Hmmmm, don't talk to me about vine weevil, as I'm at constant war with mine
With weevil damage, the plant will literally keel over and die, just like that.
Could be.
My anemones haven't all flowered this year. The ones I moved last autumn and this spring were sulking, so didn't yield. The ones I didn't touch from last year were fine.
They're quite stroppy if you move them...
Hi thanks for that, what does a vine weevil look like. I don't think it could be that as there are leaves underneath all of the messy ones that look quite fresh. Its just that there have been hardly any flowers and brown messy looking leaves. I did cut it right down early on and the new leaves after that looked great, so it is most probably the lack of water which has been in short supply here. Do I mulch now and what with. Also could the plants be old and maybe need splitting up or whatever they have been in quite a few years.

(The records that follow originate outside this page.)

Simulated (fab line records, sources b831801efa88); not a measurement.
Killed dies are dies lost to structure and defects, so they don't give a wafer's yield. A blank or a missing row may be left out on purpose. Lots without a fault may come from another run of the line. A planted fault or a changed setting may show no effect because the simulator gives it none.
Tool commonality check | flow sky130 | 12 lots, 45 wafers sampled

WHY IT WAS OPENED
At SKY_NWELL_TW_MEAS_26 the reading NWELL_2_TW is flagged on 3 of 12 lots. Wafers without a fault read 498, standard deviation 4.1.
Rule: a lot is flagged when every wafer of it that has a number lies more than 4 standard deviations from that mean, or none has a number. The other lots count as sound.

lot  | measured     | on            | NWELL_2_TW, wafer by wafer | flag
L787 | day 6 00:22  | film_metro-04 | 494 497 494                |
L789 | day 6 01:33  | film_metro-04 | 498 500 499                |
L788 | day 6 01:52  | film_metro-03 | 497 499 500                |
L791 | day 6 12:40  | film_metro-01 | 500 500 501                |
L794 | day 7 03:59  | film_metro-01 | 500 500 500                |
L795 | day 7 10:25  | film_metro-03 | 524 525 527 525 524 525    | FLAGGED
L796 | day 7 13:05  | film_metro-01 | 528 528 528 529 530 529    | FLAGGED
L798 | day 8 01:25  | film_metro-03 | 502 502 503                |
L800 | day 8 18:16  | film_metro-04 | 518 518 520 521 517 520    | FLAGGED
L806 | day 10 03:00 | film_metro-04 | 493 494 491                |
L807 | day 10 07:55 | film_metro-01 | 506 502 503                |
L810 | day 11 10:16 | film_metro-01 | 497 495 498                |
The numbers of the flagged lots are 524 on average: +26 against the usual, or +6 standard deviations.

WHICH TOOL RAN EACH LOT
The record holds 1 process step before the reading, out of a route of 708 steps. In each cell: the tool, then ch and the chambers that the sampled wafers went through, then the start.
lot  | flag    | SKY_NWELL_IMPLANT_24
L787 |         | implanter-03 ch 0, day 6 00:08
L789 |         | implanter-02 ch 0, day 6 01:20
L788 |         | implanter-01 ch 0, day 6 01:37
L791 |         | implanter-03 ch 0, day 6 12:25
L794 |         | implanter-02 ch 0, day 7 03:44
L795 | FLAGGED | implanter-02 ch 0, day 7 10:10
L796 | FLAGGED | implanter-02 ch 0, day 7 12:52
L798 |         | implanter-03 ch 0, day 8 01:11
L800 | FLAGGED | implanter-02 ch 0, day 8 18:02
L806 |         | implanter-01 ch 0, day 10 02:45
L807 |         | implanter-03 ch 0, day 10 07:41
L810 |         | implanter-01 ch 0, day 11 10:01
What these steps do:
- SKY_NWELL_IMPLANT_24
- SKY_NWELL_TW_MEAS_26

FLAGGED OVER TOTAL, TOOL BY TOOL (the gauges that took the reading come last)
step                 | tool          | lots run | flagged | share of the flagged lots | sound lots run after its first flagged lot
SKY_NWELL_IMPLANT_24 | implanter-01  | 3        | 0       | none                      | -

Anemones just self seed and spread. I've never divided any of mine, though maybe I ought to! I find that the less I touch them, move them etc, the better they behave. I ket mine die back naturally in autumn, then cut them at their base and leave well alone. They just pop up in spring and so their own thing again. Very tough plants really. Some of the leaves on mine, higher up, were looking bad this year due to red spider mite damage, but fresher leaves came up after I treated. Maybe yours were too dry and / or had a pest bothering them too? Vine weevils are black, flightless beetles that mainly come out at night and take notch shaped chunks out if leaves. They are all female and can lay hundreds of eggs every year, which turn into pale larvae/ grubs, about 1" long. These are what do the most damage, because they feed on plant roots and can kill a plant completely if they happen to sever a main trunk root. Normally pot plants are most at risk. I apply nematodes that control the situation, in spring and autumn and now have a virtually weevil free zone
If you cut it down early on, as you say, is there a chance that you cut back the potential flowering growth?
Gardening in Central Norfolk on improved gritty moraine over chalk ... free-draining.
Thanks for the really good advice everyone, I will add compost and see how they do next year. I haven't usually bothered with them too much until now so maybe they do need some TLC, I would be sad to lose them as they usually brighten up the garden a lot when other things are dying back.